How to Start Investing Money for the First Time | The Motley Fool

How to Invest Money

Updated: Oct. 8, 2020, 5:44 p.m.

First of all, congratulations! Investing your money is the most reliable way to create wealth over time. If you’re new to the investing world, we’re here to help you get started. It’s time to make your money work for you.

Before you put your hard-earned money into an investment vehicle, you’ll need a basic understanding of how it works. Here are some of the best ways to invest money:

However, there's no one-size-fits-all answer here. The best way to invest money is whichever way works best for you. To figure that out, you’ll want to consider:

  1. Your style
  2. Your budget
  3. Your risk tolerance.

1. Your style

How much time do you want to put into investing your money?

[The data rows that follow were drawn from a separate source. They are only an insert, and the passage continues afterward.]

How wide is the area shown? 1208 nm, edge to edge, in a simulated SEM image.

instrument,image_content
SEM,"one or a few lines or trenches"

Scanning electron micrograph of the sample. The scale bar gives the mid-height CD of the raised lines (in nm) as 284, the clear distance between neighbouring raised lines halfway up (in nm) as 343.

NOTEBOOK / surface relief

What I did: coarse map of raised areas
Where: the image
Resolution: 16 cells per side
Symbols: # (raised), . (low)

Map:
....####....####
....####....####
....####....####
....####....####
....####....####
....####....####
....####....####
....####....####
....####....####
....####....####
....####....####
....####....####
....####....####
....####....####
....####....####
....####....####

The investing world has two major camps when it comes to the ways to invest money: active investing and passive investing. We believe both styles have merit, as long as you focus on the long term and aren't just looking for short-term gains. But your lifestyle, budget, risk tolerance, and interests might give you a preference for one type.

Active investing means taking time to research investments yourself and constructing and maintaining your portfolio on your own. If you plan to buy and sell individual stocks through an online broker, you're planning to be an active investor. To successfully be an active investor, you'll need three things:

  • Time: Active investing requires lots of 网上真人国际官网下载homework. You'll need to research investment opportunities, conduct some basic analysis, and keep up with your investments after you buy them.
  • Knowledge: All the time in the world won't help if you don't know how to analyze investments and properly research them. You should at least be familiar with some of the basics of how to analyze stocks before you invest in them.
  • Desire: Many people simply don't want to spend hours on their investments. And since passive investments have historically produced strong returns, there's absolutely nothing wrong with this approach. Active investing certainly has the potential for superior returns, but you have to want to spend the time to get it right.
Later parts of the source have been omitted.